While the Zulus crossed swords with the British and the Boers, other misfits came into Swaziland undetected by the preoccupied warrior-tribe. Land-hungry farmers, bounty-hungry hunters, and money-hungry traders all put pressure on the land and its people.
Soon, random leases were being granted to random Europeans. So the British stepped in and wrested control. In the ensuing Swaziland Convention of 1881, “independence” was just a word thrown on paper. With contracted borders, Swaziland gave in to an official British takeover after the Second Boer War at the turn of the 20th century.
Much of the land, however, remained in foreign hands. To get it back, King Labotsibeni encouraged Swazis to buy it back, prompting many locals to move to South Africa, where they worked in diamond mines. By 1968, when Britain officially granted Swaziland independence after 66 years of rule, more than two-thirds of the land had either been bought back or handed back by the British. Some streets in Mbabane still have their colonial-era names—recognition of the people’s gratitude for a peaceful handover.
But Swaziland’s constitution was still British in spirit, so King Sobhuza II suspended it with plans to draft another more suited to Swazi culture. In 1977, a new constitution was presented, giving total power to the king. Sobhuza died in 1982 and was replaced in 1986 by King Mswati after a four-year period of regency.

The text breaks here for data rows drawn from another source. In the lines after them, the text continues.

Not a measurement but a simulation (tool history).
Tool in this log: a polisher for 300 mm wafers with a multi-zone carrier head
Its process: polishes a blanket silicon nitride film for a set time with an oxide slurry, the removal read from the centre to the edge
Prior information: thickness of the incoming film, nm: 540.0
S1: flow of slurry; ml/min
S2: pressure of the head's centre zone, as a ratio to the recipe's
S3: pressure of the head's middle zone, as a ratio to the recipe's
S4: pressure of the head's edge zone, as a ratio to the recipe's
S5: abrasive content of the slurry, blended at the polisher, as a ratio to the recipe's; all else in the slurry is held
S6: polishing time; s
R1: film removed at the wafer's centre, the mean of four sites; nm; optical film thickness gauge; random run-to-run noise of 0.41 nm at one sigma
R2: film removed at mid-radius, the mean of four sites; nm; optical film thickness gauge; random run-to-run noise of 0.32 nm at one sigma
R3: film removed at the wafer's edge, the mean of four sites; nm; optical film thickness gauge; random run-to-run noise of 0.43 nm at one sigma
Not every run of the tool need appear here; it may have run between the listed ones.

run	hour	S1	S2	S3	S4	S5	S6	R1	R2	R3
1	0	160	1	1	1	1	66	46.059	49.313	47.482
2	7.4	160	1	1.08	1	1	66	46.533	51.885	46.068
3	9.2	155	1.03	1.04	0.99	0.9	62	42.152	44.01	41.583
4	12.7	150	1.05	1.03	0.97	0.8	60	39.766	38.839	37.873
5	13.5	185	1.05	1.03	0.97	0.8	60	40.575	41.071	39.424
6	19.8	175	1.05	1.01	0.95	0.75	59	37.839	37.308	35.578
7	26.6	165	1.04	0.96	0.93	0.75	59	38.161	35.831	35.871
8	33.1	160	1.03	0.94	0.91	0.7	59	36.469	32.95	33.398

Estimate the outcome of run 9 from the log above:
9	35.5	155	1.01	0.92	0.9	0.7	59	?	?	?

King Mswati forbids opposition parties. In 1995, this led to student uprisings and strikes. Leaders of Mozambique and South Africa stepped in to try to sway Mswati toward democracy, but to no effect. Since then, the king and Swaziland’s pro-democracy groups have engaged in public debate over policy. For instance, the latter refuse to recognize the Public Order Act, which criminalizes the formation of political parties and requires that public meetings be approved by the police.